Opinion
Argued May 7, 1940 —
Decided July 13, 1940.
1. Failure to include all of the owners within the assessment, or even the laying of an assessment against one who is not the owner, does not invalidate a tax levy; the mistaken course of the assessor does not deprive the municipality of the right to enforce its tax lien against real estate.
2. A municipality has no right to impose a tenant's unpaid personalty tax as a lien upon the real estate owned by another.

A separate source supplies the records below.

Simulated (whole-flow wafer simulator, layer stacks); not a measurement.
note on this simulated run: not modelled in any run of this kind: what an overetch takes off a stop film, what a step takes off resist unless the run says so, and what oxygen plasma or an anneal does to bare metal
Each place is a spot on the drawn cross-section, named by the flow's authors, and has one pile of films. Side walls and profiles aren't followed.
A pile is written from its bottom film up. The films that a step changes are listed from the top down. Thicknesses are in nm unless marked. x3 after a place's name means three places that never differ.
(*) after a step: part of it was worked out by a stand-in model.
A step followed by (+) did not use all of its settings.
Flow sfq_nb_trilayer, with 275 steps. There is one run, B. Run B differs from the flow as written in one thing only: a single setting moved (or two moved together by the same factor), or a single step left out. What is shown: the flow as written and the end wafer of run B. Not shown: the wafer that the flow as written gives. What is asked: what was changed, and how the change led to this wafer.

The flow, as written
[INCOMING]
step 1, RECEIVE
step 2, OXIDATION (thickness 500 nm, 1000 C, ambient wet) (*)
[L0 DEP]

3. While a landlord and tenant, by their contract or dealings, may effect such a division of tax liability as between themselves as to cause buildings or improvements upon the lands to take on the aspect of chattels real or even of mere chattels, a municipality may not be left in so precarious a position with regard to its tax collections as is involved in the unraveling of the snarled relations between the landowner and the succession of tenants in the instant case, with recorded and unrecorded leases, options, provisional permits, assignments of interest, and so on, and the government's right to collect tax levies may not be thwarted or complicated by a theoretical division of that which has long been regarded by our jurisprudence as realty into subdivisions with ill-defined limits and vague attributes.
Before Justices CASE, DONGES and HEHER.
For the prosecutors, Milton T. Lasher.
For the defendants, John A. Christie and Winne Banta.
The writ brings up a tax sale certificate and the proceedings on which the tax sale certificate was based. Prosecutors are the successors in interest to Carl Becker, now deceased, who was the owner of the real estate. A proceeding in Chancery to foreclose the right of redemption was interrupted to permit this proceeding. The contention of the prosecutors is that the tax sale proceedings do not properly constitute a lien against the fee.
The certificate of tax sale is dated December 26th, 1931, and certifies the sale to the borough of Little Ferry of lands described as Block 1, Lot 5 on the borough tax duplicate "assessed thereon to Herman Walker Realty Co. as owner for the year 1930," for $1,335.97, made up of 1930 taxes $1,204.20, interest $125.77 and costs $6. The sale had previously been duly advertised as a sale of that real estate, so assessed and for that tax and accumulated interest.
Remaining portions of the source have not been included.